Windows & Interoperability: Microsoft's IE 9 Beta Offers Speed, Windows 7 Integration
Microsofts IE 9 Beta Offers Speed, Windows 7 Integration
by Nicholas Kolakowski
IE 9 offers a stripped-down user interface reminiscent of competing browsers. Microsoft claims it designed the browser to put the Web itself front-and-center, as opposed to the browser and its various buttons.
'New Tab' Icon
Clicking the small "New Tab" icon will open the "Your Most Popular Sites" page, which lists the key sites you visit. Users have the option of Hiding or Showing these sites via a one-click button, depending on their preferences.
The handy "Manage Add-ons" window allows users to enable and disable those programs that might slow down their browser performance.
Some things never change, or at least don't look very different: Internet Explorer's familiar "Favorites" bar.
Saving Website Tabs
Users can click-and-hold a Website tab, then drag it down to their Windows 7 taskbar, where it's pinned as an icon.
IE 9 features Aero Snap, where the user can pin resized windows to the left or right of the screen. Users can also "tear off" Website tabs if they want to view two Websites side-by-side.
IE 9's streamlined user interface. In addition to the clean design, the browser offers a more discrete Notification bar on the bottom of the browser window, which doesn't require any action in order for the user to keep browsing.

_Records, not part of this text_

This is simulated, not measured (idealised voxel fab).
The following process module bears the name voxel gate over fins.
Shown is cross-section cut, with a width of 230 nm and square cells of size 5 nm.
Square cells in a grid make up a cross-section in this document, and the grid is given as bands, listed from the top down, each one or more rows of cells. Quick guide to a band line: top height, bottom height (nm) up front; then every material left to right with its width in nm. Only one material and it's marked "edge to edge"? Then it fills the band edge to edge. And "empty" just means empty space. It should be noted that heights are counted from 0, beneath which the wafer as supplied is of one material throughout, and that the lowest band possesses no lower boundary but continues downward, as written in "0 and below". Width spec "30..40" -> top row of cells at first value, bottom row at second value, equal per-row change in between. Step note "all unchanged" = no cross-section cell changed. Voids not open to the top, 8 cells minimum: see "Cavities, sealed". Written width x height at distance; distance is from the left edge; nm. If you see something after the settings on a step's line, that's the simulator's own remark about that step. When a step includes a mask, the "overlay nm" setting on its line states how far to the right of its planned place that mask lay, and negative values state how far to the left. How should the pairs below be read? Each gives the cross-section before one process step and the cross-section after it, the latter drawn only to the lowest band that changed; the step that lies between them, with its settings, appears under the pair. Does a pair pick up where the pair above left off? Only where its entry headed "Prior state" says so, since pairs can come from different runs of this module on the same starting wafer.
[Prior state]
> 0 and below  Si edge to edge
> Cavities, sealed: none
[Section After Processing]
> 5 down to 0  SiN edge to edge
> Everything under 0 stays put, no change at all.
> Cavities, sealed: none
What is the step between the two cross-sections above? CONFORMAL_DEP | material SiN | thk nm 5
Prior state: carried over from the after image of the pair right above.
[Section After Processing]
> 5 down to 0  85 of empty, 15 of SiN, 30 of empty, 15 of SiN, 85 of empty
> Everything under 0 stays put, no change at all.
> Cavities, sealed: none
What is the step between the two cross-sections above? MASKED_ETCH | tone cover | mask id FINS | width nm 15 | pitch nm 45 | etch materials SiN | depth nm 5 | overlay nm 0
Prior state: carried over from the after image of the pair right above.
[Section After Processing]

Microsoft's InPrivate Browsing allows users to surf the Web without leaving traces that can be discovered later. Along with the built-in SmartScreen Filter, which evaluates potentially security-suspect Websites based on their reputation, it's part of the toolset designed to keep Internet Explorer browsing secure and private. So you can, er, not be procrastinating with Websites devoted to Halo: Reach.
IE 9 offers the familiar "Internet Options" for adjusting features such as Privacy and Programs.